Solar lease schemes: what you need to ask

Numerous solar developers are looking to sign landowners up for new schemes, but many projects may never get off the ground. David Grindley of Savills’ energy team explains what you need to ask before signing on the dotted line.
When a would-be solar developer comes knocking at your door, don’t be dazzled by the size of the chequebook.
Never be afraid to ask searching questions – it pays to make sure you have chosen the right partner so the scheme stands the best chance of reaching fruition.
There is a limit above which the financial model will not work, so while it may be tempting to enter into a deal based on the highest rental offer, never do so without finding out about the strength of the developer’s covenant. Find out how long the company has been in business and what its track record is.
Check the developer has screened the site properly at a practical level, such as assessing vehicular access and proximity to a grid connection.
When the nearest point of connection to the grid is some distance away or situated on somebody else’s land, this usually makes the development unviable.

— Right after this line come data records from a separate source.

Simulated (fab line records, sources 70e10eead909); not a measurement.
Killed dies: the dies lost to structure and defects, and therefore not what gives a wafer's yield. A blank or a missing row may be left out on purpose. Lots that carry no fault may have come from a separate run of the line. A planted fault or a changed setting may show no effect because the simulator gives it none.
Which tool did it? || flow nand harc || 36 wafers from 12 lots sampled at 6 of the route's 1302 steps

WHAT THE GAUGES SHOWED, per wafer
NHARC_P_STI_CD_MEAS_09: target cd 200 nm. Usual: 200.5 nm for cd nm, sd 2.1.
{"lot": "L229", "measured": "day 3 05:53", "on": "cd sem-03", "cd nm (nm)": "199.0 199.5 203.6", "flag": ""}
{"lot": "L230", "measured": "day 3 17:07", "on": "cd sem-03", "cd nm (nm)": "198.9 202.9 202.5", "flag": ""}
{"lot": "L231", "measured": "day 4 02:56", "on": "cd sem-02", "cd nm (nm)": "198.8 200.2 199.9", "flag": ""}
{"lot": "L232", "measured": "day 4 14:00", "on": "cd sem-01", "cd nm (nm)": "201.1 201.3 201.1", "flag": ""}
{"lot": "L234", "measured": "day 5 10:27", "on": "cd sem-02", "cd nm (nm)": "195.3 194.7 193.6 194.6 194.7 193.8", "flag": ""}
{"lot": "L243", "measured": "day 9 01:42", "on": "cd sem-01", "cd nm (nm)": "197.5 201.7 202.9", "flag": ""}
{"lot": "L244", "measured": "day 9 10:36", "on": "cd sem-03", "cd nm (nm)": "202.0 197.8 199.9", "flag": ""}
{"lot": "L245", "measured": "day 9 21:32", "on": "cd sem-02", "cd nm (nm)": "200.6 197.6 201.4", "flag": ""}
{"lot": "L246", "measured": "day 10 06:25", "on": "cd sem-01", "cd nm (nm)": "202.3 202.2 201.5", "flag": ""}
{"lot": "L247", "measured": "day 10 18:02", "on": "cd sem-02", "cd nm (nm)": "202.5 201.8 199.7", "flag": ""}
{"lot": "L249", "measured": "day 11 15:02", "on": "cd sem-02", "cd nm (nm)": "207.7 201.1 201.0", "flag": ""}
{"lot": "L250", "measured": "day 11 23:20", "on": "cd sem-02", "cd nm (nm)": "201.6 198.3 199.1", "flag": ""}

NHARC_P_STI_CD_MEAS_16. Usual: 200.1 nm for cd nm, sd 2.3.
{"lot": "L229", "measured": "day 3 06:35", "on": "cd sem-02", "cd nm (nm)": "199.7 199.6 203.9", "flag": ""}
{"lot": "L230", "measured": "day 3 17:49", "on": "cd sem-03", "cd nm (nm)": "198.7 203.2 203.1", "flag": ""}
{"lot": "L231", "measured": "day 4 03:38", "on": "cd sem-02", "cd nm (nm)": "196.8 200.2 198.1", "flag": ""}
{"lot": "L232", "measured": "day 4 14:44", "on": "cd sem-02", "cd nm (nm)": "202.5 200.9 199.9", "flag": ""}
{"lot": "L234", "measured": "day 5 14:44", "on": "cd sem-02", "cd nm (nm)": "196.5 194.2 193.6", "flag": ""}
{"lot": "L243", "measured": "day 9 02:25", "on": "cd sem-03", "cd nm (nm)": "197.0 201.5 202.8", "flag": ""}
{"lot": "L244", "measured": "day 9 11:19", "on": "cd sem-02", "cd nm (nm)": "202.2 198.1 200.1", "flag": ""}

It’s also important to consider whether or not there are any heritage designations on site or if the site is adjacent to some listed buildings, any of which could limit the likelihood of gaining planning consent.
The Solar Trade Association recently published its “10 Commitments” best practice guidance for solar developers, which states solar schemes should avoid conflict with food production. As a result, land grade is now a major consideration.
Company check-up
Ask the developer for evidence of previous successful schemes, and find out if you can visit the development and speak to the landowner. Ask about failed schemes and why they failed.
It is worth asking the developer what level of capital they have available for the proposed project. When all the associated fees are accounted for, it can easily cost £100,000-£150,000 to fund a single application for a larger-scale solar farm.
When planning permission is granted, find out what your developer intends to do with the site. It is common for a developer to sell on the planning consent to a fund to finance the build costs, which on average are in excess of £1m for every MW.
Ask your developer if the firm has existing arrangements with a fund or if it is planning to go out to tender. A tender can be time-consuming because of the due diligence required to complete the process, which can delay the build by some months.
Find out if the developer plans to stay on board to install and thereafter maintain the site. When the company plans to exit from the scheme, there could be implications for you. Ensure a clear and transparent framework is in place.
Ask the developer about its relationship with the distribution network operators (DNOs) and whether it has dealt with a particular DNO in the past. Having a good relationship with DNOs is crucial towards facilitating the grid connection process.
Scrutinise the timeline
In order for the developer to qualify for the highest level of payment – 1.6 ROCs under the government’s Renewables Obligation Certificate scheme – and in turn the highest level of rental, sites must be up and running and producing electricity by 31 March 2014. One ROC equates to 1MWh of electricity produced. The actual market price for one ROC is £44/MWh.
Taking into account build time, the planning process and the many reports that need to be produced for a planning application, the timescale is now very tight. Ensure your developer has all the necessary experts and financial strength in place to move quickly.
There is currently a 20-week lead time for some equipment, so to complete a scheme by 31 March next year, some parts will need to be ordered ahead of the planning decision. This means a full site appraisal of all the potential risks to a proposed PV development is essential to minimise the risk of planning being rejected.
If you have already entered into an exclusivity deal, but have seen no progress so far, consider whether you are able to break your contract for non-performance. Equally, check whether your exclusivity has come to an end.